Did anyone else find this bit confusing? Anyone got an analogy which would help me understand the benefit?

I would be interested in getting a better understanding as well. The lesson didn’t really provide any use cases beyond saying that it was mostly used on encoder only models. I assumed it would be used for a smaller and more specific set of tasks as the teacher would probably normally be trained for many more than that which your application’s needs.

I agree with both of you. The “student-teacher” method called distillation may seem convoluted, but it has a clear purpose rooted in the differences in how large and small models learn and generalize.

An analogy to illustrate why this approach is valuable is to imagine a master chef (teacher) who has mastered every cooking technique and knows how to create the most complex dishes. Now imagine you’re opening a small bakery where you only need to make a few types of bread and pastries (student). You don’t need to learn every cooking technique from scratch. Instead, the Master Chef can guide you and show you the most relevant techniques for making those specific pastries. You don’t have to spend years perfecting every cooking skill; you just need the shortcuts and insights of the Master to make your bakery successful.

This is how distillation works: instead of having to learn all the intricacies from scratch (which the smaller model may not have the capacity to do; if you train the smaller model directly, it will have less capacity to “see” and capture the intricacies of the data, especially in highly complex tasks), you “distill” the most relevant knowledge from the larger model (the teacher model essentially provides guidance on what patterns are important, streamlining the student’s learning process), allowing the smaller model to specialize in a more focused task.

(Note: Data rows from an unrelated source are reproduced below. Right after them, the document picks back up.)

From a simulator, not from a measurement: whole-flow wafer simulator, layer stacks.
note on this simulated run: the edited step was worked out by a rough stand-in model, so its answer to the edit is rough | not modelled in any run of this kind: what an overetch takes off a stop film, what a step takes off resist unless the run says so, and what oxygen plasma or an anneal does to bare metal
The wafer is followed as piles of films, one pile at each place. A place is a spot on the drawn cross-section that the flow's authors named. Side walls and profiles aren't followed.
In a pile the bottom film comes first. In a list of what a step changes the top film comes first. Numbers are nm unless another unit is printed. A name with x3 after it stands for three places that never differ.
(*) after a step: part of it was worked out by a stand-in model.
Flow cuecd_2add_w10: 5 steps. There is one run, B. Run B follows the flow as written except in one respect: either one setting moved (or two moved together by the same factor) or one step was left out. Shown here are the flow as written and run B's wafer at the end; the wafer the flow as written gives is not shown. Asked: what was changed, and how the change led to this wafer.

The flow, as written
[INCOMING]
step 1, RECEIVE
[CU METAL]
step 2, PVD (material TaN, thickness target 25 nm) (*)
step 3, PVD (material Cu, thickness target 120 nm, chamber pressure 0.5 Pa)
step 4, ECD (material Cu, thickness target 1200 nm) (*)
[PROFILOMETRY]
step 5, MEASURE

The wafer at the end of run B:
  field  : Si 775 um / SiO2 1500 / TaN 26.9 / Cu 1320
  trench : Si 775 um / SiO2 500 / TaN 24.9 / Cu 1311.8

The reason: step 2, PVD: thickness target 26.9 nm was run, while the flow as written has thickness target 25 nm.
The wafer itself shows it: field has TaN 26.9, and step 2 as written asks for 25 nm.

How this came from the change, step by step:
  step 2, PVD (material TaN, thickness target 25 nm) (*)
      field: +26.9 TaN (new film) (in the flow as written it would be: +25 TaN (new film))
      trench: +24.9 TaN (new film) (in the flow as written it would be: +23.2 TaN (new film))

The analogy here is that the teacher provides a “guide” or “cheat sheet” for the student, allowing the student to focus on the important parts of the task without having to discover everything from scratch. This is especially important in real-world applications where we want to reduce the computational cost (smaller models) while maintaining performance. Distillation helps bridge the gap between a model that’s too large for practical use and a model that’s too small to capture the complexity of the task. It acts as a way to efficiently transfer knowledge, ensuring that a smaller model can still perform well in specific applications while being more lightweight and efficient. It’s not just about reducing model size - it’s about improving the smaller model’s ability to perform well by standing on the shoulders of a giant.